Thoughts on Angie's List v. Amazon

Angie's List has a pretty strong claim against Amazon for its employees' activities. While normally customer reviews posted online are not a trade secret because they are publicly available, here, it looks like Angie's List compiled such reviews into a database of select service-providers and charged consumers a fee for being able to access the reviews. This is the epitome of a proprietary product. This is very similar to a vendor database that a business would maintain and protect from competitors. Here, they've given others a right to use the information that the compiled for a fee. The contract claim is very strong because the membership agreement clearly states that the users of the database may not use the information they find there for anything other than personal purchase decisions.

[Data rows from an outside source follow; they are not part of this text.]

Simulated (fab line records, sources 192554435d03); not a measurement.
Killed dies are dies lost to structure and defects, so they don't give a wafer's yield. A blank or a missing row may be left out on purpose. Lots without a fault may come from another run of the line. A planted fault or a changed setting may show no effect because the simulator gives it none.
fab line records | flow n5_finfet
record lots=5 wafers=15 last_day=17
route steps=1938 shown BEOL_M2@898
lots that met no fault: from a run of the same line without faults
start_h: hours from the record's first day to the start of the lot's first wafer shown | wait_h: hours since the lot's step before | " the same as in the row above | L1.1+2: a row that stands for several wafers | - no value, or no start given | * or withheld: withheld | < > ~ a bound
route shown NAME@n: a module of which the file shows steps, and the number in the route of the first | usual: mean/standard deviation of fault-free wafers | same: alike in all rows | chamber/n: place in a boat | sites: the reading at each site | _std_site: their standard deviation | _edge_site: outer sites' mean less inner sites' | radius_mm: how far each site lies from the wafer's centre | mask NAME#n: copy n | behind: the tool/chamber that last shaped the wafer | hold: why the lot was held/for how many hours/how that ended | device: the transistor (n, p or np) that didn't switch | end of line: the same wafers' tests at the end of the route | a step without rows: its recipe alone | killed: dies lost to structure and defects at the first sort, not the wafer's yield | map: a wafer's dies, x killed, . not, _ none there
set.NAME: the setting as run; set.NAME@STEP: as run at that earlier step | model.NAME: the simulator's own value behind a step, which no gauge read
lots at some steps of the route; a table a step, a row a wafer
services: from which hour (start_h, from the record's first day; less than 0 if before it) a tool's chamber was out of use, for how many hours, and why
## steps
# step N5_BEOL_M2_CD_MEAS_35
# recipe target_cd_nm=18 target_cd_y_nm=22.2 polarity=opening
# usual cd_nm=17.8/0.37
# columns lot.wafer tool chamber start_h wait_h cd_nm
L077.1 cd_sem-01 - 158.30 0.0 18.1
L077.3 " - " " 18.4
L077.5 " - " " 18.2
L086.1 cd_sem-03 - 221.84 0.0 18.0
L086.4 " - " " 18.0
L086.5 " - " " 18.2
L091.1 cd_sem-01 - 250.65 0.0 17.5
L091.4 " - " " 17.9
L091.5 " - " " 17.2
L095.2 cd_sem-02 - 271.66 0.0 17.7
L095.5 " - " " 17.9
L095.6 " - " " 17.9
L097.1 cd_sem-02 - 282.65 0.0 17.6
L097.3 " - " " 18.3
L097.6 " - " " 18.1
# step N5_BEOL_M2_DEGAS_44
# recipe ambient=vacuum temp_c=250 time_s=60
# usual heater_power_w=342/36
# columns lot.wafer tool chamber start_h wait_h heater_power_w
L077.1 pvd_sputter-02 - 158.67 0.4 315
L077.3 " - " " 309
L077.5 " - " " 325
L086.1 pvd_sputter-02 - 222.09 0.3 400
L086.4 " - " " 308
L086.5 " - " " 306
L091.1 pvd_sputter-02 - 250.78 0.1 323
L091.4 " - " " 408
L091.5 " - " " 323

The trade secret misappropriation claim is really strong as well since at least some of the information described in the complaint as being contained in the database would qualify as a trade secret. Furthermore, even if some of that information is publicly available, a compilation of a publicly available information can constitute a trade secret. Moreover, the membership agreement clearly demonstrates that Angie's List took reasonable measure to protect its proprietary information.

I have seen a few cases around the country that apply uniform trade secret misappropriation statutes to require that a trade secret be acquired by improper means. Thus, Amazon.com could potentially argue that its employees did not acquire the information by improper means because Angie's List gave them access to the database. However, such a literal interpretation of the statute might or might not have traction in the 7th Circuit.

The Computer Fraud and Abuse Act (CFAA) claim is pretty weak as the courts around the country have refused to apply it to those situations where employees exceed the authorization provided to them by employers. In this case, since Amazon employees were authorized to access Angie's List database, the fact that they used it for improper purposes is not likely to support a CFAA claim.

The Stored Communications Act (SCA) claim is very interesting and might have some teeth in this situation, considering that at least one other court found that Facebook posts were protected by the SCA, holding: Facebook wall posts are electronic communications as they are made over the internet; transmitted via an electronic communication service (Facebook allows users to send and receive electronic messages to each other through emails and posts); maintained in electronic storage (Facebook archives all old posts and emails); and not accessible to the general public. Since Angie's List's database also has a messaging system and the access it not accessible to the general public, it seems to fall under the protection of the SCA.

The real battle will come down to the scope of the temporary injunction and whether the court will go so far as to prohibit Amazon from listing on its website any service providers that are listed on Angie's List or only those service providers whom the specified Amazon employees searched, or whether to prohibit Amazon from accessing Angie's List database for commercial purposes. In a case like this, the size of the bond for a temporary injunction will also be subject to contention since Amazon will push for a very high amount, while Angie's List will want to keep its size small.

Overall, it appears Amazon got caught red-handed. Even if every other claim fails, Angie's List should be able to proceed on the breach of contract claim based on the clear language of the membership agreement.